Me

Browse In PDF

by
published on

Yes, it's stupid.

https://browseinpdf.com

It's also quite a lot of fun.

Making this, I learned a LOT about NGINX.

Because it's an http proxy, we need encoded urls within unencoded urls. By default, when using proxy_pass (passing to an internal server), urls get decoded. Not what I wanted.

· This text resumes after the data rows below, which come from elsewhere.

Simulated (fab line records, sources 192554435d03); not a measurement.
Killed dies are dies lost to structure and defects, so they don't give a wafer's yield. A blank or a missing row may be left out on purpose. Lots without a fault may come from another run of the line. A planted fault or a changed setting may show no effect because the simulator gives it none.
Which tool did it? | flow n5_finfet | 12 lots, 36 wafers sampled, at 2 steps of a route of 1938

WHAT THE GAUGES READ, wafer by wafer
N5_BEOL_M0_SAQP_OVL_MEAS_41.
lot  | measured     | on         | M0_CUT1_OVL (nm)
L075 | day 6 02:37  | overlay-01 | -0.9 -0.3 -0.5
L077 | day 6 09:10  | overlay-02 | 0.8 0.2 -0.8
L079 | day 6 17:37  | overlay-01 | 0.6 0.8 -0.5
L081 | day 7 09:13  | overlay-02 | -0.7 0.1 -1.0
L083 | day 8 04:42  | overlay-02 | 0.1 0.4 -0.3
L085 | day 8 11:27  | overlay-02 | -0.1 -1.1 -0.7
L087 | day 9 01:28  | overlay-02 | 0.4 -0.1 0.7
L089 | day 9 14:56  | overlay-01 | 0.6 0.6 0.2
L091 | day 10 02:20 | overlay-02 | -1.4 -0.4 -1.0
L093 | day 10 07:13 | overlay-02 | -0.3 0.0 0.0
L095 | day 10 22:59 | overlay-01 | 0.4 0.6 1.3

Also, because these PDF files are quite heavy to generate, and people would only really want to see a few sites (google.com, news.ycombinator.com, etc.)

 My cache config:

proxy_cache_path /tmp/nginxcache levels=1:2 keys_zone=cache:10m max_size=2g inactive=60m use_temp_path=off;

This creates a cache in /tmp/nginxcache which has 2 "levels" of folders. This means there isn't one large directory - fairly standard stuff.

Location config:

location /browse/ {
rewrite ^ $request_uri;
rewrite ^/browse/(.*) $1 break;
return 400;
proxy_cache cache;

proxy_cache_methods GET;
proxy_cache_valid 200 10h;
proxy_cache_valid 301 302 1h;
proxy_cache_valid any 1h;
proxy_ignore_headers Cache-Control;
proxy_redirect off;
proxy_pass http://127.0.0.1:8004/$uri;
}